The final decision on safe working conditions will be made by the Master of the vessel. There must be a toolbox talk of safe job analysis in place. It is ideal to have an open meeting where anyone can raise any concerns. The deck crew is informed about the agreed order of discharge. The objective is to start on the outside of the cargo and work towards the crash rail. The number of items to be back loaded must be agreed; correct paperwork will be required for dangerous cargoes. When working downwind in poor weather there is a constant hazard of water on deck.

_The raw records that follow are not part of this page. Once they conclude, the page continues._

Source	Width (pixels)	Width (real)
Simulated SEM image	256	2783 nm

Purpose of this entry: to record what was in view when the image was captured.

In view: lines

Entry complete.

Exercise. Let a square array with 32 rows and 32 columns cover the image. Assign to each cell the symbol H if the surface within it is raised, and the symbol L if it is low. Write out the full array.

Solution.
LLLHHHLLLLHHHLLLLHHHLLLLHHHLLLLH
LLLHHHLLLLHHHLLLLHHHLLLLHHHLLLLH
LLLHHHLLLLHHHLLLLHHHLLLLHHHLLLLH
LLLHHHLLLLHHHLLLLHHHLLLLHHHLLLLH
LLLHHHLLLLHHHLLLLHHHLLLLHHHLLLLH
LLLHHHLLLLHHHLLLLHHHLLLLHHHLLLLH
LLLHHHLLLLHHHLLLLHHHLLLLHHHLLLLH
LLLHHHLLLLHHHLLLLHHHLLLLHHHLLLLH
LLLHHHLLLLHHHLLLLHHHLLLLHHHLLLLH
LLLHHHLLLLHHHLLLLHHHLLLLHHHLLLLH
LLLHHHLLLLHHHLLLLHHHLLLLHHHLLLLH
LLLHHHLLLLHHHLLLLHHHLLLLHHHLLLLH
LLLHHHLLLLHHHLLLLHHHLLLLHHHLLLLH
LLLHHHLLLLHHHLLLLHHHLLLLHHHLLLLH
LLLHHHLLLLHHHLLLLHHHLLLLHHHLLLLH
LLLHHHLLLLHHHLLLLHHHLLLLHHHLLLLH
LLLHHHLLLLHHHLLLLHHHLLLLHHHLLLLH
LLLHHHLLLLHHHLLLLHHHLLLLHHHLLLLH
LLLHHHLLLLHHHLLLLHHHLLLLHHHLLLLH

This can move on secure cargo around and present a danger for the deck crew. Cargo lashings should only be released once the vessel is alongside. There must be good radio communication between the vessel and the deck foreman on the installation. Arrangements must be agreed for stopping cargo operations if the weather deteriorates or the operation becomes unsafe for any other reason. The usual procedure is for one of the deck crew to work with the hook - he grabs a pennant while the other lifts the sling and connects the hook to the sling. Once the hook is attached to the sling, the crew must withdraw to a safe position.
Sometimes the deck crew has radio communication either with the bridge or directly with the crane operator. Then, the crew member designated as the banksman, instructs the crane operator on the installation who monitors the lifting. If there is no radio communication established, the banksman shall use standard hand signals and note that the signal for the crane operator to lift must only be given when all deck crew is safe. Throughout the operation, deck crew should lookout for each other’s safety as well as their own. The bridge also watches them to make sure they are working safely.
For back loading the same safety procedures apply – no dangerous goods shall be back loaded until the correct documentation is supplied by the installation. The installation must be asked to check that all doors and lids are closed and secure, and that there are no loose objects on top of the cargo items. There will be a need for good communication between the installation and the bridge. The deck crew must remain in a position of safety until a cargo reaches the deck.
Safe offshore cargo operations depend on good stowage of the cargo and having it fastened securely to prevent movement in any weather. It depends on good teamwork between the bridge and deck of the vessel, and between the vessel and the installation. Those on the deck and those on the bridge must always be looking out for the safety of the deck crew. Their safety must always be a first priority.